I barely have time for 10/25 icc/voa/weekly on my dk and Druid.
I am going to quit wow for swotr: I’m planning on going republic. How about you gravity?
I tried the beta a coupe months ago. Graphically very comfortable with it. The environment was very interesting. Gameplay was somewhat slow compared to early WoW levels. I did make it into town past the intro shipboard quests. There I came across some uniformed guards looking like they belonged in WWII Germany, complete with just-about-SS regalia, and the voice acting that was kind of dopey. Were those placeholder sound files they’ve now replaced?
Twitter: gravitydk
@Ten, I know what you mean abuot the daily/weekly quests. My situation is a little different; I raid once a week without interruption from my wife, and the rest of the time I just fit things in here and there. Sometimes I’ll PUG a few raids whilst on a work teleconference, or 5-mans. Other weeks I get no play-time outside the raid. I am really looking forward to Cataclysm though. I’ll check out SWTOR for sure, but I doubt it’d make me leave WoW. I like fantasy a lot more, which Allods has in a fresh way with its sci-fi setting.

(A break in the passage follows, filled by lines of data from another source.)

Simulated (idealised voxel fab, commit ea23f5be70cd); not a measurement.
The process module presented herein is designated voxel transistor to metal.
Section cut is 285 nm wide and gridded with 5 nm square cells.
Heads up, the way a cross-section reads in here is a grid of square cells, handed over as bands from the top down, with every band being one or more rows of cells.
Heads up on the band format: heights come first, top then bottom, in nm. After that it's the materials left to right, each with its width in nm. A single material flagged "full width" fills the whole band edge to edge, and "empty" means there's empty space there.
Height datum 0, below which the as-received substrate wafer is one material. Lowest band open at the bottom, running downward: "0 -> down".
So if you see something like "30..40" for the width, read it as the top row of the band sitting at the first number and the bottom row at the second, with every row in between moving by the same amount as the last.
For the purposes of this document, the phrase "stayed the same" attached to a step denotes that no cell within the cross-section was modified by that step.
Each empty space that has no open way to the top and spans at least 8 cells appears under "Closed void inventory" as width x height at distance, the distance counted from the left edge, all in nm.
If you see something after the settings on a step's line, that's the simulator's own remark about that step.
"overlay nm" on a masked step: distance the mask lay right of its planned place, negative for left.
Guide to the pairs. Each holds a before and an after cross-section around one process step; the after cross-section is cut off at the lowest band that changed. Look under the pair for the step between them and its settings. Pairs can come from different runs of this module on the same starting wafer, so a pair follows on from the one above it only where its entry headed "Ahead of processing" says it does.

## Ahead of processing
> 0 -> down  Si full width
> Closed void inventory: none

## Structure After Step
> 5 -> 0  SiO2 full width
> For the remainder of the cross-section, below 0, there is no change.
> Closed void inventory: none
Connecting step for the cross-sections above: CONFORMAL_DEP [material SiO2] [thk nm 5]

@Kin, I didn’t notice any bad voice acting but wasn’t paying so much attention to that. A lot of time I was panning camera and marvelling, or reading quest log to get an understanding of the game lore.
Thanks for sharing this, Gravity. I come here for the DK stuff, but I always enjoy when bloggers talk about some other things that might be a shared interest. I’d likely not have heard of this game at all otherwise.
I’ve got an Orc Warrior on Nezeb at the moment. I might try out a Paladin as well, their barrier system sounded interesting (though I couldn’t find a really good explanation of how it worked). Are you going to let us know what your character name is so we can find you? I’ll certainly understand if you don’t want to get too many in-game tells.
Twitter: gravitydk
I’m on Nezeb too, and my character will be called Gravity. I’m not sure yet to be a Summoner (party-heals and dps, good for solo and instances), or a Warrior (tank ftw, my favourite role, but I don’t enjoy melee dps much when solo) or a Paladin (tank, or healer, or melee dps, great versatility with a respec). I don’t think I’ll go Healer because I imagine their dps when solo, in end-game healer-spec, will be painful, but then again they wear plate and that’s cool and can respec into ranged dps…
I’m honestly still not sure which one to focus on, but he’ll be called Gravity.
The barrier system, as far as I can tell, simply defers damage by holding it in a barrier. I don’t know if you can then make the damage vanish, but what I’ve read indicates you cannot, so the Paladin I guess can then choose when to take the damage, rather than it killing him (ie. stagger it), which is why people are saying Paladins will be ideal boss-tanks.
My thinking is that AO will follow the same development-progression as WoW, if it remains financially profitable, and they’ll balance the two tanks to both handle raid bosses, and balance the healers to all be valuable, even if they’re not like that now.
I know the starting zones are absolutely chockers full of new players, and there isn’t a system where mobs spawn in relation to the density of players, so there’s some waiting, but… did you see this? People are queuing for mobs! That has got to be the most mature behaviour I’ve ever seen on an MMO.
I actually found a pretty good post today explaining the barrier system. Paladins do have several tools to manage the damage stored in the barriers.
Tenacity removes a set amount of damage from the first barrier and moves it to the third barrier, resetting the timer. You can use this skill the basically rotate the damage stored in your barriers indefinitely, taking a bit off each time until it is gone or is replaced by a higher hit.
Overcome allows you to reduce the damage in your first barrier by 50% or so + a set amount, but applies the rest of the damage immediately. So you can turn 20k damage in a barrier into 6k damage when you hit it. Also keep in mind that doing this means you have an empty barrier, so the next swing will be absorbed as well.
Purge Pain allows you to completely negate the damage in the first barrier, 1 minute cooldown.
I’ve seen multiple names for the next skill, but basically it equally distributes all barrier damage evenly and reset the timer on all of them. From tehre you have to use tenacity to rotate the damage or all three barriers will break at the same time.
The major selling point for the paladin is that they can take large damage spikes without being insta-gibbed.
I’ll be on Nezeb as Seethe, maybe I’ll see you around.
Here’s the post I read: http://allods-forum.gpotato.com/viewtopic.php?f=17&t=7294
Twitter: gravitydk
Oh wow that’s really interesting. Kind of sounds fun actually. Whereas, warriors in AO, as tanks, are more traditional (I see they have parry, block, avoidance, flat damage reduction).
I’m hoping to get online and play a bit tonight, if I’m not rostered into ICC10.